I should have … I could have … If only I would have …

How much time do you spend thinking about what might have been? This is a question that reminds me of a favorite country-western song. The lyrics include the phrases “I try not to think about what might have been, ’cause that was then … there’s no way to know what might have been.” Even though we know better, still we lament and often pine over what might have been.

Researchers on the subject of “regrets” have concluded the biggest secret regret is omission — not doing something you feel you should have done. In fact, researchers say we are often haunted by the inactions of our lives. The top four regrets stated by study participants are: not getting more education, career regrets, regrets in love, and not spending enough time with kids.

It seems harboring regret is not good for your health and reportedly leads to depression and even physical illness. A university study in the journal Psychology and Aging shows that older people who have less severe regrets have fewer health problems and sleep better at night, too.

Is there ever a time when regret is positive and helpful? Certainly the lessons that can come with regrets and the wisdom we glean can help us make changes so we don’t repeat mistakes or bad choices. The famous parable of the “prodigal son” told by Jesus and recorded in Luke 15:11-24 illustrates the usefulness of regret that leads to genuine repentance and opens the door to progress.

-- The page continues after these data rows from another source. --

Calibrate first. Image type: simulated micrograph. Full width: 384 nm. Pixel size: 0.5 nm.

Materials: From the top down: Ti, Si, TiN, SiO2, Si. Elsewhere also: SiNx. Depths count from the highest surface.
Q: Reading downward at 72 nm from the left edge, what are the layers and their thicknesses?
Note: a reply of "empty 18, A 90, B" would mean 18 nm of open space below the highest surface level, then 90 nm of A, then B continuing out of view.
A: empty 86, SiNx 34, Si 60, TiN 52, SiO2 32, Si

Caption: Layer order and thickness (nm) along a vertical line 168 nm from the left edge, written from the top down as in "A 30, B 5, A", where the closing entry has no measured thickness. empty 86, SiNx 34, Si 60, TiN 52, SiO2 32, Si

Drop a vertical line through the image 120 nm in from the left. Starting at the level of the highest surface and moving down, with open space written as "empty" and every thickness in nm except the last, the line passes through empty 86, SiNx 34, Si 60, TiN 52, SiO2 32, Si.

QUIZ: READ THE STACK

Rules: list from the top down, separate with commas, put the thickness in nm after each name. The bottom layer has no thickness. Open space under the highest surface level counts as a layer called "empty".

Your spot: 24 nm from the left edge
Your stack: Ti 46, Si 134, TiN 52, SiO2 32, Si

It was the story of two sons. The younger son asked his father to give him his inheritance. Soon this young son headed out on his own, but it didn’t take him long to waste everything he had been given and end up penniless. Because the son was barely surviving, he recognized and admitted the error of his ways and longed to return to his father. He wanted to tell his father that although he was no longer worthy to be called his son, he hoped his father would hire him as a servant. But the father gave his son’s remorseful remarks little heed. He loved his son unconditionally and wanted only to celebrate his son’s safe return home.

I would imagine that the father was probably also inwardly grateful to witness his son’s humble and penitent return but was not the type of father who would have belabored his son’s regret. There would have been no productive reason to do so. I’m learning that this is also true for how I treat myself.

Call it failed expectations or perhaps lost opportunities, looking back on my life lately, I’ve been struggling to overcome feelings of regret. When I shared these feelings with my husband, he asked me, “What would you have done differently?” The crazy thing is that I actually didn’t have an answer. It’s not that I would want to change any particular one thing in my life. I’ve loved every moment of my life to this day. I’ve just been overcome with sadness and disappointment that somehow I’ve missed doing something or it’s too late to do some things. And I’ve been reliving this sadness daily.

I’m beginning to see what the father of the prodigal son must have known, that rehashing regret serves no good purpose. I can see that regret interferes with happy, productive living and restricts motivation to move forward. I’m realizing if there is something I really want to do, that I can do it. Nothing is stopping me but my own inaction.

The fact is, God has always been working out His purpose in my life, and there is no reason for me to think that His plan is not going to continue for the remainder of my days. There isn’t an end to God’s direction or the goodness He provides, so I certainly don’t need to fear any such end just because I’ve reached the so-called middle age of my life. No doubt, we can’t even begin to imagine all the good that God has for us. As Paul says, “Eye hath not seen, not ear heard, neither have entered into the heart of man, the things which God hath prepared for them that love him” (1 Corinthians 2:9).

As always in my prayers, I’ve learned that I must begin with my view of God, and this view can help free me from any stifling feelings of needless regret. God is infinite good, and I am, as we all are, the expression of the Infinite. Everything God gives is also infinite. I guess I’ve been thinking of my experiences, or possibilities for experiences, as somehow finite, and yet God provides infinite possibilities for blessing our lives.

This is not a new lesson for me. I know I must change the view of myself from being limited or bewildered to what God is always knowing and seeing in me and for me. And I know this viewpoint will enable me to see the infinite possibilities that are indeed present now and in the future — possibilities that bring joy, fun, fulfillment, satisfaction and a sense of accomplishment. So, I’m putting “what might have been” behind me and focusing my gaze on what is yet to be — on what I shall do, what I can do, what I will do.